Given that the QE program created about $3.5T, about 80% of which is sitting in accounts at the Fed, paying 0.25% interest, why does the Federal interest rate matter? As I understand it, the interest rate affects the cost that banks have to pay to borrow money from each other. If they've already got billions in their QE accounts, then they don't have to borrow at all--they can simply withdraw the required loan amount. For example, a customer needs $300K to mortgage a home, and they apply at a bank that DID NOT receive QE dollars. With a Federal interest rate at, say, 5%, the bank would borrow this money from another bank, paying the $300K * 0.05 = $15K in interest, and then turn around and charge the customer 8% interest on the mortgage--that's their business. However, at a bank that DID receive QE dollars, the loaning bank can simply withdraw the 300K from their QE account at the fed, and loan it out, paying no Federal interest rate. Was this not the point of creating these dollars? To make money more easily accessible to borrowers for assets like this? So, how then do interest rates matter? With so much extra money created, banks, don't have to borrow; and thus, the Federal interest rate is somewhat irrelevant--until they burn through that 3T in surplus.

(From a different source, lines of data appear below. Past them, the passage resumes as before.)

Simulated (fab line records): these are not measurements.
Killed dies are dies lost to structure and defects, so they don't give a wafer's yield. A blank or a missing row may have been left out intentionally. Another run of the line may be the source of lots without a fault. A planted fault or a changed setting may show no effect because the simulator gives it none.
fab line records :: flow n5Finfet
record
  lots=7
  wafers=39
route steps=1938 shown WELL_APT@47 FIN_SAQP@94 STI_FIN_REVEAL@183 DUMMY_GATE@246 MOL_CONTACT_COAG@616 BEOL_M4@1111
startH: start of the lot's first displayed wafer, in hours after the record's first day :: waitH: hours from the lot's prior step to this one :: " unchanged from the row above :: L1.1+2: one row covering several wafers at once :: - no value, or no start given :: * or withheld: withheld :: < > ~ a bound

It's not that simple... The excess reserves that the commercial banks have sitting at the Fed are there for a reason. That reason is regulatory in nature. Basically, for a bank, reserves are the ultimate, most cost-effective HQLA (High Quality Liquid Asset) which satisfies their LCR (Liquidity Coverage Ratio) requirement. This means that a commercial bank cannot just "withdraw" the money from its reserve account at the Fed and lend it to a customer. I could go on, but you get the idea...
perhaps a higher rate would incentivize the banks to loan more money more profitably? IDK. The problem seems to be nobody but renters want to borrow right now and they can't qualify.
They keep talking about 2 percent inflation. I'm starting to think it's like The Great Pumpkin. Except Halloween is a ways away.
They cannot use the QE money because it is there to prevent a bank run. The bank has to have sufficient funds to pay out to people when they want to withdraw the money they have saved in the bank. In terms of the interest rate alteration, you are only looking at it from an initial issuance perspective. An alteration in the interest rate impacts all outstanding loans linked to the central bank's base rate. This is why the interest rate mechanism is so powerful when it is changed. There are many other mechanism they can use to stimulate growth for example changing the way people pay into their pensions, this does not have the detrimental consequences an interest rate alteration can bring with it and offers other advantages too.
Pension Pump, see below. http://morganisteconomics.blogspot.com/2019/03/pension-pumping.html?q=pension+pumping
This seems somewhat wrong to me. Excess reserves are held at the fed in electronic form and would be of no use were there to be a "run on the bank" and depositors all tried to withdrew their money and demand cash. I think the regulation (LCR) is more there to protect the Government than it is to protect depositors. Whether a bank is technically solvent or not makes no difference to the depositor, other than perhaps causing a minor brief inconvenience. The Fed will fully protect any depositor up to the F.D.I.C. limit, which in a crisis can technically be raised without limit, regardless of whether a particular bank is solvent or not. Banks can not go bankrupt under the U.S. Federal Reserve-Treasury system. They can become insolvent however, in which case they will undergo "resolution." Regardless depositors are protected. You can write a check drawn on an insolvent bank, and so long as you have deposited funds to cover the check, the check will clear through the Fed system, no problem. However, if in a bank run where the public went to the bank and demanded to withdraw their deposits in the form of cash, the bank could temporarily, and briefly, run out of cash. But I don't think the LCR regulations that Martinghoul was referring to, nor swollen bank reserves due to QE, have anything to do with that.
I think the electronic QE funds you are referring to are there to protect another issue that leads to a bank run. When banks lend money they sell the debt off to someone else in a debt package. If the debt defaults or the full payment is not made the expected return cannot be paid. This causes a problem for the bank because it is now not in receipt of the funds it is expected to get from the debt it sold or bought depending on which position the bank is holding. In any event to make sure the bank has enough money to cover the lost inflow of cash its held assets are supposed to provide the electronic funds act as a cushion making sure funds are there to cover depositors withdrawals. Although I am not certain I think the funds and the position Martinghoul is explaining is a protection of expected returns of reinvested assets held by the bank, which would potentially cause a bank run if they were not made. The bank's inflow of cash has to be maintained to payout to customers when they withdraw money.
I think it is the electronic funds that are the protection to this scenario. They cushion the potential risk of a default of assets held by the bank that would prevent the bank from being able to pay the depositors' withdrawals. This is the reason that I think Martinghoul is referring to, the QE funds held are the mechanism that is preventing the banks from failing. Taking that away to lend out further funds to people would potentially cause an inability to guarantee the existing depositors can get their money out when they want to.